Kate Grussing didn't care that the 1941 Cape Cod home had a kitchen the size of a broom closet. It was the original vintage Roper range that caught her eye.

"I appreciated its design elements and how well it was made," she said. "And it's fun."

Grussing bought the St. Louis Park home not just for the Roper, but also for the other period features -- the gracefully curved archways, the classic glass doorknobs, the old-fashioned screen porch. "The house still felt like the 1940s because it hadn't been touched," she said.

So when she decided to build a kitchen addition, her top priority was to emulate that aesthetic. She kept that her priority even when the scope of the project morphed into a major renovation.

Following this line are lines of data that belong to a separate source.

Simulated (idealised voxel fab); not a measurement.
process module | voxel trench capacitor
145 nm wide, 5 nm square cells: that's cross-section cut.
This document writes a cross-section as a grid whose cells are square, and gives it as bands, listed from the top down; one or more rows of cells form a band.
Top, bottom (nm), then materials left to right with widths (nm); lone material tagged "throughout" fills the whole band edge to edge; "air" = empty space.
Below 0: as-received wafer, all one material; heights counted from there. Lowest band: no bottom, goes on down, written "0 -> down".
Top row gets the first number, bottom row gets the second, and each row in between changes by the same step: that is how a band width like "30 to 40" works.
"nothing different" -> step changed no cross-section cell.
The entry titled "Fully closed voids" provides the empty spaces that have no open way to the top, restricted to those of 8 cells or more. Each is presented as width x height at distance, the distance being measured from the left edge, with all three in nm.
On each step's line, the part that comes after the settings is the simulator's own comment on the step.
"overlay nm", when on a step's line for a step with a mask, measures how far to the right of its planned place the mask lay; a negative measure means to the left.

"I knew from the start that I was going to do a new kitchen and mudroom," said Grussing, a single mom with 12-year-old twin boys. "But then we had the space above and below it, and I planned to stayed there a long time, so I decided to go ahead and use it."

Grussing's college friend, architect Jean Rehkamp Larson, of Rehkamp Larson Architects in Minneapolis, designed a 1 1/2-story addition that would make the best of the house from the half-finished basement to the overcrowded upstairs. By the time the nine-month project was complete, the house had grown by about 755 square feet, and some of the existing space had been renovated. But the front of the house remained essentially unchanged.

"Kate wanted to keep the character and scale of the Cape Cod home, but create spaces that function like a modern house with a combination of old and new," said Rehkamp Larson.

Main floor makeover

In the old kitchen, Grussing, an avid cook, had so little counter space that she was limited to heating up meals on the stove. Now the kitchen is her favorite room in the house. "It's perfect for making coq au vin for my family," she said.

While it kept its vintage look -- with marble subway-tiled walls, a scalloped-edge range hood and the beloved Roper -- the generously sized room offers expansive CaesarStone quartz countertops and plenty of eat-in space at the butcher-block-topped center island.

In fact, Rehkamp Larson wrapped a beadboard soffit around the ceiling to bring down the scale of the room. But she didn't hold back when it came to placing the refurbished Roper and the new retro-look appliances: They're the stars of the show.

"It's a nod back to the days when appliances were objects rather than built in, sleek and hidden," said Rehkamp Larson. "They have their own personality."

The new mudroom keeps the boys' snowy boots out of the kitchen. And with hooks and cubbies to store jackets and shoes, the family spends "less time cleaning and looking for stuff," Grussing said.

Upstairs, downstairs

Before the renovation, the boys shared a bedroom in the knotty pine attic and Grussing slept in the main-floor bedroom, which is on the noisier street side of the house. She wanted to move upstairs, where it was quieter.

To accommodate three bedrooms and an updated bathroom, Rehkamp Larson gutted and renovated the second floor.

Grussing's bedroom suite has a big walk-in closet and two shed dormers, which make the room feel brighter and twice as big. "It would have felt tunnel-like without the dormers," Grussing said. The boys also have dormers in their bedrooms.

Rehkamp Larson renovated the basement as well, adding 260 square feet to create a family room and home office for Grussing, a textile designer.

The revamped basement also has in-floor heat, a bathroom and a TV/game room, where the boys can hang out with their friends.

Although the family had to move out for nine months for the three-level renovation, Grussing said she's glad she "thought big and long term."

She offers this advice to anyone thinking of remodeling: "If the plumber is there, put in the bathrooms you want," she said. "Get the footprint the way you want it, and you can finish parts like the basement later."